Cork footballers beginning this year’s championship from a low base
Reaching a Munster final against Kerry now the Rebel County’s primary target
Conor Counihan: “Championship is championship and you’re hoping that things can turn.”
Colm O’Neill: poised to be a central figure in the Cork attack this summer. Photograph: Lorcan Doherty/Inpho/Presseye
It is a sign of the times that so much of the focus on Cork’s football championship prospects, which open with this weekend’s match against Waterford, has centred not on perennial rivals Kerry but on Tipperary, who play the winners of the opening fixture in Dungarvan on Saturday evening.
Reaching the provincial final could bring with it the honour of opening the new Páirc Uí Chaoimh.
An intensely sobering 12 months began last year with relegation to Division Two followed by a first defeat against Tipp in 72 years and a mediocre league campaign that failed to deliver promotion.
Former manager Conor Counihan has been in the news this week with his comments on the falling standard of club football in the county. It is reflected in the spread of players in the team: previously when the All-Ireland club title was allocated regular shelf space in Cork – 11 times but none in the past 14 years – there were large representations from the big clubs but it’s more scattered now with fewer outstanding individuals.
Under-age has also been a diminishing influence. Whereas the last All-Ireland in the now defunct under-21 championship came in 2009, only last year the county contested the final and lost to Mayo. Cork have won six of the last nine provincial titles at the grade and with Tipperary winning two, Kerry have just one, this year, and yet have dominated at senior level.
A previously thriving minor grade has been affected by the growing opposition of team managers to the idea of dual players, which deprives the footballers of some excellent players.
Add in the misfortune of losing highly significant players: Brian Hurley, a terrific young forward, had just recovered from a hamstring avulsion in March when the same thing happened again on his comeback. Ciarán Sheehan, another prodigy of a couple of years ago, now plays in the AFL with Carlton.
Colm O’Neill, another victim of chronic injury, has been minded during the league and it is hoped that he will be in a position to make a big impact during the summer but were the other two available he would be part of a formidable full-forward line rather than its primary focus.

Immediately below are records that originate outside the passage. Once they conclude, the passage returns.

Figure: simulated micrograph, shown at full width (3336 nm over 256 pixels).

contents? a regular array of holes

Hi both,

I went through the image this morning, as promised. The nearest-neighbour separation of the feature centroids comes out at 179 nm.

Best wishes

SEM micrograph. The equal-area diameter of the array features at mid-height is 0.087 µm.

There was positive news at the start of the year for manager Peadar Healy with former All Star Aidan Walsh deciding to recommit exclusively to football but the supply of emerging players hasn’t been startling despite the under-21 successes.
The league was a major disappointment. It began with a creditable draw against eventual winners Galway, whom Cork should have beaten, and deteriorated to the point where the county won just two of its seven matches, against the relegated counties Derry and Fermanagh.
“Yeah, I suppose the league wasn’t what you’d like it to be,” said Counihan, the last manager to bring the eponymous Sam Maguire back to his native county in 2010. “But look, championship is championship and you’re hoping that things can turn. They’ve a big game – well, Waterford and you’re hoping you can overcome that but obviously if you do it’s Tipp and that’s a big challenge.”
This new challenge comes at a time when Kerry are enjoying their most dominant run in the province since Mick O’Dwyer’s time in charge 30 years ago. Tipp have become a serious force at under-age level, winning an All-Ireland minor and reaching an under-21 final and under the experienced management of Liam Kearns, they translated this into senior presence a year ago –reaching a first senior semi-final since the 1930s.
Counihan is asked if the county has been stung by the first championship defeat by Tipperary since the 1940s
“A bit but the reality is there was more than Cork stung by Tipp last year. They’re a good side now and they proved that in the league again. They’re no flash in the pan. It was inevitable in many ways because they were having success at underage so, you know, it’s coming through at adult level as well. Yeah, I just hope it might stop for one Sunday.”